Years ago, while I was working the job that preceded my decision to leave corporate America in order to work on airplanes, a friend made the statement, “it’s always better to run to something that to run away from something.” That was really helpful and it was one of the principles that helped me pull back enough from the urgency of my then-current situation to take stock and figure out what I really wanted to do – what I wanted to run to.

One of the problems with running from, is that it puts us into fight-or-flight mode, where the primary goal is basic survival. It puts us in a position where all we see is what’s immediately in front of us. It robs us of the broader perspective that enables a more developed life.

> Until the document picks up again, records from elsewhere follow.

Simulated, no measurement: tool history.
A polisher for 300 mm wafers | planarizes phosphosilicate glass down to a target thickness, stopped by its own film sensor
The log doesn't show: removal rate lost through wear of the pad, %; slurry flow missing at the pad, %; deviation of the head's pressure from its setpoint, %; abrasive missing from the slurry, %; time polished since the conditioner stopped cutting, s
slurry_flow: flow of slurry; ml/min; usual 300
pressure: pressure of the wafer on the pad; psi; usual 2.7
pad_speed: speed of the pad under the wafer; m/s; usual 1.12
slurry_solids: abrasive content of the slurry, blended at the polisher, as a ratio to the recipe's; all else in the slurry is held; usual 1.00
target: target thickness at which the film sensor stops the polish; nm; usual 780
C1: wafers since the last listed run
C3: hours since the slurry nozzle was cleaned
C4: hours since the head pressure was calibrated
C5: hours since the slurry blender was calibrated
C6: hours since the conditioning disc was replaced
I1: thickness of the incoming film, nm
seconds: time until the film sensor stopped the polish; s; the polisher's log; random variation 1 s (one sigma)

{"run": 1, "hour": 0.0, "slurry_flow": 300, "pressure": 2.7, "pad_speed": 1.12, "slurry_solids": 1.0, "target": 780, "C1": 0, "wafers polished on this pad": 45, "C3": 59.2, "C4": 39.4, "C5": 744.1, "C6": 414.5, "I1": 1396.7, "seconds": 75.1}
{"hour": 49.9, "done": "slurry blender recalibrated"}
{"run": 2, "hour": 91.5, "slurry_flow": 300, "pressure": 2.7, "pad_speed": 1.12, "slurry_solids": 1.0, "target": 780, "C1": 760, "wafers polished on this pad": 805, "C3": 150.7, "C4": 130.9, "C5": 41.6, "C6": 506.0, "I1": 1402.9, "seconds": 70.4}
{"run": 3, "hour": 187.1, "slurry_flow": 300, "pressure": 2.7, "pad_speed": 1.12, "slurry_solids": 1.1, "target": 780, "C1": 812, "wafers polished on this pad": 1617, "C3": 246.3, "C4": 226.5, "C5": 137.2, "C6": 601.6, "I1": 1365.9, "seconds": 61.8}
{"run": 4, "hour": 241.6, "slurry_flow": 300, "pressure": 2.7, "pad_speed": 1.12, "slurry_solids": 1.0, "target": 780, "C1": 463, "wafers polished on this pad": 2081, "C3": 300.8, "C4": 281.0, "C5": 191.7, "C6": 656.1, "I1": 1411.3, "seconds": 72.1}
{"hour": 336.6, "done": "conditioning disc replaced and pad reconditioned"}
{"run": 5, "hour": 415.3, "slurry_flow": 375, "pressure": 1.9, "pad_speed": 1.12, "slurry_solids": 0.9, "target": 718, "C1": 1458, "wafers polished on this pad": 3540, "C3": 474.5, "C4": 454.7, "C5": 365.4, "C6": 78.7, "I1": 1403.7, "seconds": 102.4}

Obviously survival is a first requirement, and kind of important, but ideally, there will be more to life. One of the reasons (or maybe THE reason) that poverty is so damaging is that it puts its sufferers in nonstop survival mode (and, studies indicate, changes brain chemistry) such that there’s no time, space, or mental energy left to pull back from the immediate and think long term.

I thought of this recently because that fight-or-flight feeling seems so familiar to me in the current political climate. Every day there’s something new to react to, to panic over, to feel sorrowful over because of the pain it’s causing the people around me. I was spinning my wheels, feeling like there was nothing I could do, but at the same time feeling that if I didn’t do something then the world (or at least this country) was going to fall apart.

I was in survival mode, as were many of my peers. I think it was an understandable reaction, but it can’t be the final reaction because it doesn’t leave room for strategic thinking, or planning, or a way to create a path out of the morass.

And yes, I know that not everyone feels the way I did. I respect your right to respond however you respond. I hope you can respect my right to be genuinely worried about the direction this country is going in. This isn’t some kind of special snowflake reaction to not getting the candidate I wanted. This is real fear because we have put people in office who have the destruction of our country as their stated goal.

But, back to my point. Survival mode won’t enable us to make change. Survival mode is a necessary first reaction, but once survival is secured, we need to stop thinking about what we’re running from and decide what we want to run to. It will be different for each of you, but I ask you to take the time to think about it, and decide what you want to do, with intention, once the adrenaline subsides and you can put your head up above the parapet and take stock of where we are now and where you want us to go.

Posted by lesherjennifer

2 Comments

  1. I too am in survival mode when it comes to the direction of our beloved country. It is a travesty that a con man and a habitual liar has even taken residence in the White House. Talk about the pendulum swing…moving from perhaps one of the classiest presidents ever to one who is absolutely classless! Keep on writing.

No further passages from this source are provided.